Seen on a local rural road - Geese Police!
From someone who lived with geese: Geese are fantastic guard animals, but they guard everything, and not in the nicest ways. And you would need to have more than just one, but they are fairly easy to keep, especially if you like a well fertilized lawn. When my sister and I got goslings as children, they completely imprinted on us and followed us everywhere. However, when they matured, they became very territorial and would sound an alarm at anything new. They would also chase us and bite our behinds so much that we had to carry sticks with us to beat them off. On a positive note, very few visitors ever got out of their cars until we showed up to help them.
Honk If You Think Geese Are Good Guard Dogs
Some cops in China now use feathered friends instead of canine companions.
Cheese it, it's the geese!
Police in rural parts of China's Xinjiang Province are no longer turning to dogs to stand guard at police stations at night. They're using geese instead. And it works.
According to a recent report, a guy tried to break into a police station to take back a motorbike confiscated by the cops. The guard geese sounded the alarm, awakening the sleeping officers.
But ... really? Guard geese?
To gain insights into goose behavior, we spoke with Patrick Cumins, director of bird conservation at Audubon Connecticut, who has seen barnyard geese in action at a neighborhood park.
Would geese make good guards?
They have amazing hearing. And almost all birds have amazing eyesight. Not only do they see better at a distance than humans do, they can also see things up close [better than we do].
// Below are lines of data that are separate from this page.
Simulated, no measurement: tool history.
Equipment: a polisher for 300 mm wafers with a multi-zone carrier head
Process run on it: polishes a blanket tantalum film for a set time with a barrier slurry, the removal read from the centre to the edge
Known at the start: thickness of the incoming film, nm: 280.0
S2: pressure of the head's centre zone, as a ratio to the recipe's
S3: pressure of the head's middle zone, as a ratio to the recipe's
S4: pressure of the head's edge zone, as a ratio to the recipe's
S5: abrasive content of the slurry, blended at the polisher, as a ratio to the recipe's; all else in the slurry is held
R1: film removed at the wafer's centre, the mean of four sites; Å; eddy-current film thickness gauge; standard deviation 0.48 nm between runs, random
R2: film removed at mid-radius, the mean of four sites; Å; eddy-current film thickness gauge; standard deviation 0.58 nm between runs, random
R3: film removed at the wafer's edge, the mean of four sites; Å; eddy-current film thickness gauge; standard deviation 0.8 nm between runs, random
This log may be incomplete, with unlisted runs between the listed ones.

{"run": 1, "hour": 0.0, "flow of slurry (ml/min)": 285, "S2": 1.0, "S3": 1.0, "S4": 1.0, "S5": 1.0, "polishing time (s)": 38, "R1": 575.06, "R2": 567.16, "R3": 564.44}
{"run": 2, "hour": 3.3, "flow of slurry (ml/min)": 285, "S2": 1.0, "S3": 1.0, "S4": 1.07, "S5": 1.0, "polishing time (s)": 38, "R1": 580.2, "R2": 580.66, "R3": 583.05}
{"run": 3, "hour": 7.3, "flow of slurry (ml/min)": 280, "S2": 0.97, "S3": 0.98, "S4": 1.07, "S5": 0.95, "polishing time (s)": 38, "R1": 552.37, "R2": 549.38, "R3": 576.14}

Our eyes have three different color sensors that combine to build the picture in our brain. Birds add a fourth—ultraviolet. They have a much wider range of wavelengths they can view. Things are going to look sharper. And they can pick out smaller things [as well as movement].
And I guess they're not shy when an intruder is sighted?
In terms of alerting people to activity, yeah, they're very vigilant. They're territorial. And certain species can be quite loud, especially the barnyard varieties.
Besides guarding a police station, are there any other things geese might guard?
I understand people in this country are using geese to guard their free-range chicken flocks.
So they're just really good watchdogs.
That's the beauty of it: It's instinct for them. They're territorial. They could fly off anywhere they want to, but they hang around their home. That's just the way a lot of geese act. Certain of them can be rather vigilant in defending their territory.
Would the same be true of swans?
I haven't heard of anybody using guard swans, but they can even be more aggressive than geese [when it comes to] defending their territory. There are stories of them knocking people out of kayaks, tangling with people and actually injuring them.
Is there any danger a guard goose would turn on a cop?
I don't think so. They seem to recognize you as part of the flock. If a new person came, the uniform might help the geese to acclimate [to that person]. People might all look the same [to a goose] if they're wearing uniforms.
Could a criminal distract a guard goose?
Dogs you can give some steak and they might be a little distracted. It's pretty hard to give geese something that's going to distract them enough where they wouldn't make noise. They might make more noise if you throw something yummy at them. And once they get going, they're hard to quiet down.
What would you feed them, anyway?
Geese are fairly easy to take care of. Feeding them is relatively inexpensive. There are specific [feed] mixes for geese, but they're happy eating cracked corn and grazing on grass.
Do geese have any other police-like traits?
The barnyard geese that live in our park are used to lots of people. They're not afraid of cars. They can be brazen. A major road goes right by [the park where the geese live]. Every once in a while all traffic stops as the geese walk across the road.
So a goose might also apply for a job as a crossing guard?
Yeah. You see one of the more dominant geese stop and stare down the cars while the others are crossing.